Book 4 of 24 of A Year of Books. Why Be Happy When You Can Be Normal by Jeanette Winterson. Read: February 2018.

I told my version – faithful and invented, accurate and misremembered, shuffled in time. I told myself as hero like any shipwreck story. It was a shipwreck, and me thrown on the coastline of humankind, and finding it not altogether human, and rarely kind.

All throughout the book, I wonder which parts are true and which are fiction. I realize, perhaps, that fiction and truth are one and the same. That we have different perspectives mean we have different truths, and this was Jeanette’s truth. 

It was her (foster) mother, Mrs. Winterson, who asked her the question: Why be happy when you can be normal? She was caught with a woman. Her mother, religious to the letter, did everything to keep her in a box; in the same lane through and through. She isn’t even allowed to read books. “The trouble with a book is that you never know what’s in it until it’s too late.”, she said. So Jeanette hid her books under her bed, until her mother found them and threw them all away.

If this was love at all, it is a kind that I completely do not understand. And perhaps that means I am fortunate. It was fiction and poetry though, that helped her escape from all of it:

I believe in fiction and the power of stories because that way we speak in tongues. We are not silenced. All of us, when in deep trauma, find we hesitate, we stammer; there are long pauses in our speech. The thing is stuck. We get our language back through the language of others. We can turn to the poem. We can open the book. Somebody has been there for us and deep-dived the words.

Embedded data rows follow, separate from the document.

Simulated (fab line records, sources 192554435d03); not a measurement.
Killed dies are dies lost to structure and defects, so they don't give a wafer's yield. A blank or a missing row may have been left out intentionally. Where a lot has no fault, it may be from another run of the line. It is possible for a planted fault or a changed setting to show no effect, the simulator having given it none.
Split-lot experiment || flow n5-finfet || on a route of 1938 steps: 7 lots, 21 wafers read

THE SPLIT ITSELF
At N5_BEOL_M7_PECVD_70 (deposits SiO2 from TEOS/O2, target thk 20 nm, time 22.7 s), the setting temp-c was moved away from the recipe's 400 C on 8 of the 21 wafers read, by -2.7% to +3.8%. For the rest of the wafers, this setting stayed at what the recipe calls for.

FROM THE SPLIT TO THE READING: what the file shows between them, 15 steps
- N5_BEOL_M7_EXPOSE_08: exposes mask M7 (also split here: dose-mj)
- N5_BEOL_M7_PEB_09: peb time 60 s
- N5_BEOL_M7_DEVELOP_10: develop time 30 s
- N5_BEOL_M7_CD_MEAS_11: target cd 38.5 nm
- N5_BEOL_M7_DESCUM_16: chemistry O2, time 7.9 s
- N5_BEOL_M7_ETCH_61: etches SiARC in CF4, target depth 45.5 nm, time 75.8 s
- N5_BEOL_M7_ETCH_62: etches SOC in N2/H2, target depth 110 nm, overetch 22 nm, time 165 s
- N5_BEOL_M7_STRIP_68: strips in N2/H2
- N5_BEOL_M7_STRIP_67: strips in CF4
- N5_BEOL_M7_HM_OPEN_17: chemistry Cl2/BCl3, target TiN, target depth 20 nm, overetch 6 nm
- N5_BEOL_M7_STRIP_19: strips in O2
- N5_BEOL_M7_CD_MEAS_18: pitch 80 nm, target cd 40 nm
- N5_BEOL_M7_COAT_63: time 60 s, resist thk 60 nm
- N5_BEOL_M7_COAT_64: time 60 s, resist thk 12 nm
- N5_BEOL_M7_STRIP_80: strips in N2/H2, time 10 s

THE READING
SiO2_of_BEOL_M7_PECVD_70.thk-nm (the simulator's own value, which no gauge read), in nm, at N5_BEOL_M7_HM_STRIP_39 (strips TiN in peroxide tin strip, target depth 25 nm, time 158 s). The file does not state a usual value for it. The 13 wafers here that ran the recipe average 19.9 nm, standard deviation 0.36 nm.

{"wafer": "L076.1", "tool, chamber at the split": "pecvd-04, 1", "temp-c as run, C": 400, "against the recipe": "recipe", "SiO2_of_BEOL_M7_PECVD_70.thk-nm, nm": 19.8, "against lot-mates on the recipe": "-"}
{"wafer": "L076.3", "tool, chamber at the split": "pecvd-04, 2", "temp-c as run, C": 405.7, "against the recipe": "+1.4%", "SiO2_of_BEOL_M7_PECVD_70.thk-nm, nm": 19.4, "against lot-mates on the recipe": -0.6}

Nothing can be more true. When I’m sad to the bones, I listen to sad songs and feel all the feelings. Music is poetry too.

Jeanette also attempts to define (the pursuit of) happiness:

In Middle English, ‘happ’ [means] the chance or fortune, good or bad, that falls to you. Hap is your lot in life, the hand you are given to play. Pursuing happiness… is not at all the same as being happy – which I think is fleeting, dependent on circumstances, and a bit bovine.

What you are pursuing is meaning – a meaningful life. There’s the hap – the fate, the draw that is yours, and it isn’t fixed, but changing the course of the stream, or dealing new cards, whatever metaphor you want to use – that’s going to take a lot of energy. There are times when it will go so wrong that you will barely be alive, and times when you realise that being barely alive, on your own terms, is better than living a bloated half-life on someone else’s terms.

So is her story fiction or truth?  As with all autobiographies, perhaps it is both.

Love. The difficult word. Where everything starts, where we always return. Love. Love’s lack. The possibility of love. I have no idea what happens next. 


Kindle Highlights

And I loved animals and nature. And poetry. People were the problem. How do you love another person? How do you trust another person to love you? I had no idea.

When we tell a story we exercise control, but in such a way as to leave a gap, an opening. It is a version, but never the final one. And perhaps we hope that the silences will be heard by someone else, and the story can continue, can be retold. When we write we offer the silence as much as the story. Words are the part of silence that can be spoken.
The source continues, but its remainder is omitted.